Apple CEO Tim Cook speaks at the WSJD Live conference in Laguna Beach, California October 27, 2014.[Photo/Agencies]
Apple Inc.'s CEO Tim Cook attracted hundreds of thousands of followers on Monday, hours after he opened an account on China's Twitter-like Weibo.
"Hello China! Happy to be back in Beijing, announcing innovative new environmental programs", Cook announced at 3:06 pm through his first post on China's most popular social media platform.
The environmental initiatives launched by Apple include a multi-year project with the World Wildlife Fund to increase responsibly managed forests across China.
Cook attracted more than 200,000 followers in the first two hours after he appeared on Weibo. His first post was immediately commented on over 30,000 times and forwarded more than 20,000 times.
But it was obviously not the environmental programs that people are interested in.

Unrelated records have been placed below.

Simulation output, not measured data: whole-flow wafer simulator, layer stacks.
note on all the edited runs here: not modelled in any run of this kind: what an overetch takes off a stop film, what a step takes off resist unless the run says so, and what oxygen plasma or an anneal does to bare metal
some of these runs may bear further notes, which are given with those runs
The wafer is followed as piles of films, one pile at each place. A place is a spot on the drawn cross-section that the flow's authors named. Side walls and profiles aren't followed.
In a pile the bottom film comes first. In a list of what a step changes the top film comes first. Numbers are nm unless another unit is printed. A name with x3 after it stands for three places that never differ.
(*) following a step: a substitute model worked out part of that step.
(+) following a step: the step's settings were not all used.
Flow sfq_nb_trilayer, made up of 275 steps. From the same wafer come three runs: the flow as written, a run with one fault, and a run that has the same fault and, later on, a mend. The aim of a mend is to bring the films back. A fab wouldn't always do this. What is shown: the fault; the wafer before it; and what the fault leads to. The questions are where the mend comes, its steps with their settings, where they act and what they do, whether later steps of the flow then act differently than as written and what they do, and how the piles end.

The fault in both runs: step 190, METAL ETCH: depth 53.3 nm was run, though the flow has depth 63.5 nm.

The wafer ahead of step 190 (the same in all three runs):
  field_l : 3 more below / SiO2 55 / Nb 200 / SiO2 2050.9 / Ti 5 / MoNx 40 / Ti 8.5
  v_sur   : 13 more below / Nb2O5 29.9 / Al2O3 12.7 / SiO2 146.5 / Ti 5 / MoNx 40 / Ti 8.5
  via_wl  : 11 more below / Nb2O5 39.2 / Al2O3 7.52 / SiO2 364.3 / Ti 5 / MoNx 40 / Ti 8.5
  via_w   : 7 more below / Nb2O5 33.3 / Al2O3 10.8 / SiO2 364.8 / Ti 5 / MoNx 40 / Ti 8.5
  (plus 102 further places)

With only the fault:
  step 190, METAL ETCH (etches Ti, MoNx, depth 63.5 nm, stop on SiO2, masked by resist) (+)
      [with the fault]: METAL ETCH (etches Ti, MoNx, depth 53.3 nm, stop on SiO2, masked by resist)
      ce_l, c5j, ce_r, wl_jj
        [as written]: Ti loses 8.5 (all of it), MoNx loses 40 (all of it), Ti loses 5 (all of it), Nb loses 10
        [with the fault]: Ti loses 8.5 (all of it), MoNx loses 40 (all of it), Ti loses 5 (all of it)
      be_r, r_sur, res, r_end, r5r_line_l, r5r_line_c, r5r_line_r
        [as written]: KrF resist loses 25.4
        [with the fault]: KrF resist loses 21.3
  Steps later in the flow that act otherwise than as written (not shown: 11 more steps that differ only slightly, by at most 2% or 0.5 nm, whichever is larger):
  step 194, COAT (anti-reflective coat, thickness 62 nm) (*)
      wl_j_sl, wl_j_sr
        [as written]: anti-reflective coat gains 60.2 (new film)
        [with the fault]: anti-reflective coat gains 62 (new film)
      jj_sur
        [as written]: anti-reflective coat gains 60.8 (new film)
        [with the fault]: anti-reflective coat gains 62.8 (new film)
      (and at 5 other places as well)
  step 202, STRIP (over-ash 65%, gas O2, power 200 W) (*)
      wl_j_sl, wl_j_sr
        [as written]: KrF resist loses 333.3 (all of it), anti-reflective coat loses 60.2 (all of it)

Some wondered if the CEO would be generous enough to hand out some free iPhones to his Chinese followers.
"It's long tradition in Weibo that a person would give iPhones to his followers if his followers reach 10,000. Hope you won't break it," one joked.
Others wanted to know why Cook used a smaller screen iPhone 6 over an iPhone 6 Plus as his post suggested he sent the message through an iPhone 6.
Cook's move to open an account on Weibo came after Apple released its latest batch of quarterly earnings last week, which showed the company for the first time sold more iPhones in China than in the US.
Apple reported net income of $13.6 billion on revenue of $58 billion in the quarter that ended March 28 ? year-on-year gains of 33.3 percent and 27.2 percent, respectively.
Most of Apple's revenue came from the Americas, where it reported $21.3 billion in sales. But a growing portion of that total, $16.8 billion, came from sales on the Chinese mainland, Hong Kong and Taiwan.
Cook has said that China's expanding middle class is fueling iPhone sales there.
According to new data by market researcher International Data Corporation on Monday, Apple has overtaken China's Xiaomi to become for the first time the largest vendor of smartphones in the Chinese market..
Apple grasped 14.7 percent of market share in the first quarter of 2015, surpassing Xiaomi, which had a 13.7-percent share.
The two companies were followed by state-owned Huawei, then Samsung and Lenovo.